Multiple Table Joins

NP-Hard Problems

Oracle's Cost Based Optimiser works by analyzing several of the possible execution paths for a SQL and choosing the one that it considers best. For instance, a two table join could drive off table A and lookup table B for each row returned, or it could drive off table B. By adding in the possibilities of join methods and index selection, the number of possible execution paths increases.

A three table join has three times as many alternatives, a four table join has four times the alternatives of a three table join. In general, the number of possible execution paths for a join statement is proportional to n! (ie. n x n-1 x n-2 x ... x 2 x 1), where n is the number of tables in the join.

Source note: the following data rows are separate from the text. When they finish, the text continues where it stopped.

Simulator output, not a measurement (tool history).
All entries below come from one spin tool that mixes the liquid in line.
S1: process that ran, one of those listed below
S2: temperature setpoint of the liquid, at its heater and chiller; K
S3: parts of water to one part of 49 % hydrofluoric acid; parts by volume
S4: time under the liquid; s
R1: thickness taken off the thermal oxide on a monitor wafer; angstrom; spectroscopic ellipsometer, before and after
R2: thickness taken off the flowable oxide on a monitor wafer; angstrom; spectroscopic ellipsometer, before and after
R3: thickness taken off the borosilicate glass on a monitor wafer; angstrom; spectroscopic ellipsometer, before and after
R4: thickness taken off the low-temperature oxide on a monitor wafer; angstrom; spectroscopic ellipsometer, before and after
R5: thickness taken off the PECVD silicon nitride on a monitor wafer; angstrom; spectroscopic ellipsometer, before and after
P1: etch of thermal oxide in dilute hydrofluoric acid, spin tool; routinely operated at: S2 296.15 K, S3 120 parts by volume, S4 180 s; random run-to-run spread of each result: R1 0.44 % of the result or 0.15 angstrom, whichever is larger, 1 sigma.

The problem of choosing the absolute best execution path becomes near impossible as n increases. Mathematicians call this an np-hard - or non-polynomial - problem. The theory of np-hard problems states that there are no shortcuts to finding the absolute best solution. Often we must settle for a solution that just looks OK.

Oracle does not attempt to evaluate every possible execution path. As the number of tables in a join increases, the percentage of possible paths evaluated plummets. Since bad execution paths far outnumber good execution paths, the likelihood that Oracle does not stumble on even a halfway good execution path increases with the number of tables in the join.

What to look for

If you have a table join (ie. a FROM clause) with five or more tables, and you have not included a hint for join order (eg. ORDERED or LEADING ), then Oracle may be joining the tables in the wrong order.

Run your SQL through Explain Plan and check the order that the tables are processed. Say we have a SQL with five tables (A-E) in the FROM clause, and the following joins:

A <-> B
A <-> C
B <-> D
D <-> E

If the Explain Plan showed the tables in the order A, B, C, D, E, then this would be OK. However if it showed A, B, C, E, D, then there would be a problem because we need the columns from D to join to E, but D is joined last.

This is a simplistic example that would never happen if all of the join predicates were equals joins. But what if the SQL had clauses like this:

WHERE B.k1 = D.k1
AND   D.k2 = E.K3
AND   E.eff_date >= A.eff_date

In this case, table E joins to both table D and table A, however the join to table A is a range operator (>=). It may seem obvious that table E should be joined after table D, but this is exactly the sort of case where Oracle can mess up.

How to fix it

If the tables are being joined in the wrong order, you can supply a hint to suggest a better order.

If Oracle is just starting with the wrong table, try a LEADING hint to suggest the best table to start with. SQLs with equi-joins will often get the rest of the joins right if only they know where to start.
For ultimate control, update the FROM clause to list the tables in the exact order that they should be joined, and specify the ORDERED hint.

Is it now joining in the correct order? If not, then Oracle is ignoring the hint; check with your DBA.

If it is joining in the desired order, is it faster? If not, try elsewhere in this guide; the problem may be related to index usage or join methods.